Preventing Damage to Paper, Books and Microfilm

One of the most daunting tasks faced by record managers is recovering wet documents. Fire suppression, floods, rain, sprinkler pipe breaks and other disasters can leave paper records, microfilm and microfiche soaked with water. While you might think otherwise, 100 percent recovery is possible if you respond quickly. The basic strategy is to keep photographic media from drying and blocking, and to freeze paper documents to prevent further damage (which is the only way to save gloss finished paper). Here are the steps you should follow for recovery:

1. Seal the film. Photographic media (microfilm, microfiche and x-ray film) should be your first priority. Prepare a list so the contents can be tracked. Then, box and seal to prevent drying, refrigerating (at 35¼ - 40¼ F) if possible.

2. Freeze the paper. Puckering, swelling, ink smearing and blocking occurs as long as paper is wet. Inventory these documents, pack in boxes with plastic liners, palletize, and freeze. Once frozen, the damage ceases and the loss is in stasis until restoration can be accomplished.

For critical documents and special collections, blast freezing is best but seldom available in the time frame required. The freezing process is usually accomplished with refrigerated trucks that will transport the documents to the closest freeze dry facility for restoration (see step five below).

If documents are covered with silt (as a result of flooding), they are rinsed and cleaned on site before freezing. Remember that once frozen, documents become blocks of ice; if the unit you wish to consider is less than a box, separate the documents into modules with plastic or wax paper before freezing.

3. Separate vellum and leather bound documents. Vellum and leather are derived from animal skin and should be carefully separated from the rest of the documents. Drying should be done slowly and in a controlled fashion. Unlike other materials, they should not be heated during the freeze dry process.

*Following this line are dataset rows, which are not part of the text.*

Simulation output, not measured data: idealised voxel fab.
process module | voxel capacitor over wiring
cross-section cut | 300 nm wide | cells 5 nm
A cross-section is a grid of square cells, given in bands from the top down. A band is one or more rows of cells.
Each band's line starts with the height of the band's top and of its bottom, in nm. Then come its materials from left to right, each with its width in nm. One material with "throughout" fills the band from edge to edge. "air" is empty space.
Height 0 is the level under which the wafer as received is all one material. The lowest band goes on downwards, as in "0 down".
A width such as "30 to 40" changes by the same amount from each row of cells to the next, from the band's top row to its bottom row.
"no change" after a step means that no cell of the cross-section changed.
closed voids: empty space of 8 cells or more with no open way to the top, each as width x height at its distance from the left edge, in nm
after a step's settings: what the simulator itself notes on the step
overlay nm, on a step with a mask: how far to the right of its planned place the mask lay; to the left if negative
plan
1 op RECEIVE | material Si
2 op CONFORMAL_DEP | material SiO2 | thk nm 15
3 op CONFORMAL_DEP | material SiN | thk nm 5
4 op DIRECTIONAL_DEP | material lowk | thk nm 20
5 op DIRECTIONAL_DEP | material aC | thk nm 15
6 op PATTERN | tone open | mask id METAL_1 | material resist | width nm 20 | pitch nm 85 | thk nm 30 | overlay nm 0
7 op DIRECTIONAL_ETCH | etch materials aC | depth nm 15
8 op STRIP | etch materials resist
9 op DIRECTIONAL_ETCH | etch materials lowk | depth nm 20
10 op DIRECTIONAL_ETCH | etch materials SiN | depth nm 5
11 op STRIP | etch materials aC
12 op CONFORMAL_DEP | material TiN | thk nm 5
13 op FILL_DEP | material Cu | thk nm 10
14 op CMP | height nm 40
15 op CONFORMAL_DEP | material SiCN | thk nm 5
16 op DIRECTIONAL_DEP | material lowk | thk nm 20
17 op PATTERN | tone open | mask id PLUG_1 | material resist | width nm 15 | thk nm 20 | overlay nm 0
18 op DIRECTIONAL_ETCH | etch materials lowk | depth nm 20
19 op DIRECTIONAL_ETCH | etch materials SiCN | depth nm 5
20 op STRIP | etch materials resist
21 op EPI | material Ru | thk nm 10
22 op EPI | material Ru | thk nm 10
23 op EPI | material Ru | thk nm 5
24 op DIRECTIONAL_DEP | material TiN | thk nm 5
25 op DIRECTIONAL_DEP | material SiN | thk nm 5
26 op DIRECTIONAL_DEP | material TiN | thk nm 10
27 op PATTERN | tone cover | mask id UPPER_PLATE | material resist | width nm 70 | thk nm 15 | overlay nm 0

4. Reprocess the microforms. As implied above, the emulsion layer on film will stick to contiguous substrate if it is allowed to dry, resulting in tearing and loss of data if you subsequently attempt to separate the film. Restoration involves machine reprocessing of wet microfilm and manual processing of fiche and other photographic film. Film may also be frozen for indefinite storage without further damage. For restoration, it must then be thawed and wet processed.

5. Freeze dry frozen paper documents. The next trick is to dry the paper without exposing the documents to the liquid phase. This can be accomplished by forcing sublimation (solid-state to vapor-state drying) in a freeze dry chamber with sufficient vacuum.